Monday, October 31, 2011

Thoughts from afar

I have been in the "states" for 10 days and am headed back home tomorrow night. It has been a mental trip. After getting over the initial culture shock and returning to work I was fine. As twisted as it sounds, whenever I am on a Delta airplane whether it be for work or nonreving I feel safe. It is my second home and when I am on it I am either with friends, making money or that bird is taking me to my loved ones, usually. The difference now is the feeling at the end of a trip. Before October 1, at the end of a trip I was practically jumping out of my skin to go home. Now I casually walk off the plane, not caring if I get a reroute because that may get me a place to sleep that night. I will go to the lounge, change clothes, talk to people and decide what to do until my next trip. I have had lots to do between taking care of unfinished business in Salt Lake or shopping for stuff to take back. I have noticed though that I really talk to friends now instead of the quick " hi, how are you, would love to talk but am in a hurry".


I also learned a little about myself being away from everything that wasn't going "right". I am a crazy freak. I don't know where I got the idea that I was "like super chill, mellow chick". I am high strung, anxious, nervous, etc when things aren't going well. When something happens I immediately, if not sooner run through every possible senario, and they usually are the worst possible and irrational senarios. I freak out in my mind, get very upset and usually get mad at Ozzy because I think that he doesn't care or have any emotions. When in actuality he is calmingly thinking and processing or even waiting for an answer before he gets upset or worried. I am the prime example of needing to "sleep on it". He has been wonderful down there with everything. Without his calmness I couldn't do it. Thank you Ozzy!! I have noticed while being in the states that I am starting to be more calm about situations, understanding that things will work out, maybe not now and the way I want them to, but they will. But I have also not had to deal with anything, except the truck that isn't doing too well. It may not drive great but it is working out wonderfully as my 2nd home. We should probably stay in Mexico until I AM the super chill mellow chick.

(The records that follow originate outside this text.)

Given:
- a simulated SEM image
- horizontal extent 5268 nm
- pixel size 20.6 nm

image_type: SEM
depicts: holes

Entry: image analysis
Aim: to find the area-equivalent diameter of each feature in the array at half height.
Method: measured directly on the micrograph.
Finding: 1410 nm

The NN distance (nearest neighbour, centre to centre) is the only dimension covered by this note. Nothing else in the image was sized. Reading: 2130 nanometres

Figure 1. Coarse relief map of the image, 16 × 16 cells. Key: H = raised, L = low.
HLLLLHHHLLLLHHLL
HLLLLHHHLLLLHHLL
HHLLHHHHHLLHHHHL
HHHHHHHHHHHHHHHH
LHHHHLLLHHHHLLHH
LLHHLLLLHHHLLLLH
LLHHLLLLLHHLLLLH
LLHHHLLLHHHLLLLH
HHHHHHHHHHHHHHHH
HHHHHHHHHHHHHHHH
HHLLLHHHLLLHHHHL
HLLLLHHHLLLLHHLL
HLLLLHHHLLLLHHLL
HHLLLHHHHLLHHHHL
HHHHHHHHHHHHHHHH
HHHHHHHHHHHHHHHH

I want to thank Erin and Tyson and Carrie and Drew for a warm comfortable bed to sleep in, delicious food, wonderful company and too much wine. You all were so good to me and I really appreciate everything. I will be back.

It is time to head back south. My work is done, my kids are very missed, my husband needs a break, it is getting cold, my skin is dry, I need a good sweat session as well as a good paddle session in my new Jolyn bathing suit, Tacos Ivan, and a lick from Dillon....only after I work from DTW to LAX to SLC, sit around for four hours to take the allnighter to ATL then three hours later to MEX sit around for four hours and finally hope to get on the flight to PVR. It is all part of the experience!